Moments of the “documentary” included information meant to show the problems with Christianity and Western thought in connection to women (and it’s so true there are many), but what stood out to me the most was the way in which the male teachers in the room, especially the principal, were bridging the gap between Islam and society’s views of women.

Growing up in the Christian church, I heard many a male preachers say that women should be silent in the church; female pastors are an abomination; and women were created to be the body, not the head, placing value on the head, not the body.

And what was never said was implied, especially when one looked at the pulpit and saw nothing but men sitting and fanning themselves, dabbing their brow against the sweat of the Georgia heat in a church with no A/C. Talk about the Holy Ghost, but I digress.

When I asked Salah about the presentation, which seemed to be very much for Christa and I as the school’s visitors, he told us about the challenges girls face in rural Morocco, specifically in this region.

We noticed that boys outnumber girls in the public school we visited and he said that some, not all, illiterate parents, they don’t see girls’ education as being important, so they keep them at home so they can learn about their next career: that of a housewife.

The complexity comes when women must have education in order to have a career in modern Morocco, but that some people understand Islam to be one where women should not. So how to reach these parents, these folks who send their boys, but not their girls, or who send their children, but aren’t active in the school’s lifeblood?

One solution lies in the local community-based associations.

One association we visited was the Om Arrabiaa Association, a women’s association a 15 to 20-minute drive away from Beni Mellal, which is where we’re staying. Abil, a friend of Salah’s and a fellow English teacher, invited us to the association to see the work being done in and by the community.

Started by a group of women and men in the community, the space serves several purposes, but the one I was most struck by was this: allowing women to see their worth. I don’t know if the organizers would call it this, but this is exactly what they’re doing.

They offer sewing classes and space for women in the community to sew and sell what they’ve created at their on-site market, which we visited in the morning before returning to Rabat.

Many of the women in the association are illiterate and older, some of them widowed. In many ways this specific part of the population has no one to care for them and because the cannot read or write, they also lack the educational prowess needed to thrive in their community. It’s especially difficult for them to get a job outside of the house because either they’ve been so dependent on their husband’s income for so long and they’re older so they cannot change into a new sector of work. Or, without literacy, they’re highly unprepared for any sector of work.

This community, and many others, are increasingly urging their girls to go to school, to finish school, then college, and return to better the community — not just boys.
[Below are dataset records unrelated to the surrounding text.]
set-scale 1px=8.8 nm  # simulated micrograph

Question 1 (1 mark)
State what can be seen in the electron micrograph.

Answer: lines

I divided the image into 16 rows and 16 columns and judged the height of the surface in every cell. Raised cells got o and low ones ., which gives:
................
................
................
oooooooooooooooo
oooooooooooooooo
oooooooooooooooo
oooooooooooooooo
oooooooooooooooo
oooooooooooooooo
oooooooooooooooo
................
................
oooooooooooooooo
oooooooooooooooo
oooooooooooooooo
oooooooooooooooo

The association offers after school classes for girls, which support the completion of homework, but also learning English. The girls we met have only been studying English since September, but they are able to speak with us, ask questions and carry on dialogue. I was amazed!

They offer something of a creché as well and classes for primary-age students.

As I type these words, DC is in the middle of a crisis. Several black girls have gone missing since the start of the year. The District Police Department deny there’s an issue. And in fact it’s been community activists and an ANC representative — all women — who have brought attention to the matter.

I am ending here because I have to go to Chellah, but there’s more to this…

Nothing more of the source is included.